Movement Along the Demand Curve
A change in quantity demanded caused only by a change in the good’s own price (the demand curve itself does not shift).
Shift in Demand
A change in demand where, at every price, consumers want to buy a different quantity due to a non-price factor (demand curve shifts left or right).
Law of Demand
All else equal, as price rises quantity demanded falls, and as price falls quantity demanded rises (downward-sloping demand curve).
Demand Shifters (NIFTY)
Factors that shift demand: Number of buyers, Income, Future expectations, Tastes/preferences, and Prices of related goods (substitutes/complements).
Normal Good
A good for which demand increases when consumer income increases (positive income-demand relationship).
Inferior Good
A good for which demand decreases when consumer income increases (negative income-demand relationship).
Substitutes
Related goods that can replace each other; if the price of one rises, demand for the other increases (positive cross relationship).
Complements
Related goods consumed together; if the price of one rises, demand for the other decreases (negative cross relationship).
Market Demand
The horizontal sum of all individual demands; add quantities demanded by all consumers at each price.
Supply
The relationship showing how much producers are willing and able to sell at each possible price, holding other factors constant.
Quantity Supplied
The specific amount producers are willing and able to sell at one particular price (a single point on the supply curve).
Shift in Supply
A change in supply where, at every price, producers want to sell a different quantity due to a non-price factor (supply curve shifts left or right).
Law of Supply
All else equal, as price rises quantity supplied rises, and as price falls quantity supplied falls (upward-sloping supply curve).
Supply Shifters
Factors that shift supply, including input prices, technology/productivity, number of sellers, taxes/subsidies, expectations, prices of related goods in production, and natural events.

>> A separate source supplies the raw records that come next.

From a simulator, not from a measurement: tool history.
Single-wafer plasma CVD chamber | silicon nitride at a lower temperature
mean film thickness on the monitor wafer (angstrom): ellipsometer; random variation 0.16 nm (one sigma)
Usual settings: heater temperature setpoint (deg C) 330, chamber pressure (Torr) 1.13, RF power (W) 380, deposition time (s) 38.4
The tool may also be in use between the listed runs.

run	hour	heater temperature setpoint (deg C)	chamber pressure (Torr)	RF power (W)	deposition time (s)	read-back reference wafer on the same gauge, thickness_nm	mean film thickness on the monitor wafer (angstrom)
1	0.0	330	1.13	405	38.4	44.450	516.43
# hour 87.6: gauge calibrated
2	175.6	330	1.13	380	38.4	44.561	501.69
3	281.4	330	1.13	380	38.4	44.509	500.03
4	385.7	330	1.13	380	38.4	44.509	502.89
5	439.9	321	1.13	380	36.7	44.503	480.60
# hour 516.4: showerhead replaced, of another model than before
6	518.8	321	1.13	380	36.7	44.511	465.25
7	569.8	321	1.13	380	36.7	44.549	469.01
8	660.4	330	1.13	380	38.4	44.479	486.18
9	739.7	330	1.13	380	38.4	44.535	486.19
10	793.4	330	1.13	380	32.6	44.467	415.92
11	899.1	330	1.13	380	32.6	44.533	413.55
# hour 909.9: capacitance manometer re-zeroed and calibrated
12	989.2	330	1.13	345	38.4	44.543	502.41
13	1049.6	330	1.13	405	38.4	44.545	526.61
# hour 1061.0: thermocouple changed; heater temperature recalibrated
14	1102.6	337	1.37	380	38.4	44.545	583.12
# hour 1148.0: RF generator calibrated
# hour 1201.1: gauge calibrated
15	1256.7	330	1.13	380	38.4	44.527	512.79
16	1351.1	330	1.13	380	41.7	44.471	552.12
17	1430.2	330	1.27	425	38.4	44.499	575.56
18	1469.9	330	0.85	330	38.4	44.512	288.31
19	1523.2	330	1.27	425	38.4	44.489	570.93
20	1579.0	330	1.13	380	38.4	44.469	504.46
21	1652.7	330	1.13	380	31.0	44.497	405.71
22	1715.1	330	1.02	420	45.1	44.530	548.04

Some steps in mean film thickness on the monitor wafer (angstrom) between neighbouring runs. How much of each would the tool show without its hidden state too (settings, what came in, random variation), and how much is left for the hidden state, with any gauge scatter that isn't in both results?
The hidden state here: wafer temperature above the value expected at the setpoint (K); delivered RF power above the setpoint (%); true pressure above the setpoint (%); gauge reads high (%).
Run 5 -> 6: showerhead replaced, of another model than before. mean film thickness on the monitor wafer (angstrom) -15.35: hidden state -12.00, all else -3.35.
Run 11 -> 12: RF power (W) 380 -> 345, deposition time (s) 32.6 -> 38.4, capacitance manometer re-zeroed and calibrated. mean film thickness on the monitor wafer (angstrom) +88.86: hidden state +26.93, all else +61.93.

Equilibrium (Price and Quantity)
The market outcome where quantity demanded equals quantity supplied; the price/quantity at which the market “settles.”
Shortage
Occurs when price is below equilibrium, so quantity demanded exceeds quantity supplied; creates upward pressure on price.
Surplus
Occurs when price is above equilibrium, so quantity supplied exceeds quantity demanded; creates downward pressure on price.
Price Elasticity of Demand (PED)
Measures responsiveness of quantity demanded to a change in the good’s own price: Ed = %ΔQd / %ΔP (often reported in absolute value; >1 elastic, <1 inelastic, =1 unit elastic).
Midpoint Method
Elasticity calculation method using averages to find percent changes: %Δ = (new − old) / [(new + old)/2]; gives the same elasticity magnitude in either direction.
Income Elasticity of Demand
Measures responsiveness of quantity demanded to a change in income: EI = %ΔQd / %ΔI; EI>0 normal good, EI<0 inferior good.
Cross-Price Elasticity of Demand
Measures responsiveness of quantity demanded of good x to a change in the price of good y: Exy = %ΔQx / %ΔPy; Exy>0 substitutes, Exy<0 complements, ≈0 unrelated.
Price Elasticity of Supply (PES)
Measures responsiveness of quantity supplied to a change in price: Es = %ΔQs / %ΔP; often more elastic over longer time horizons as producers can adjust capacity/inputs.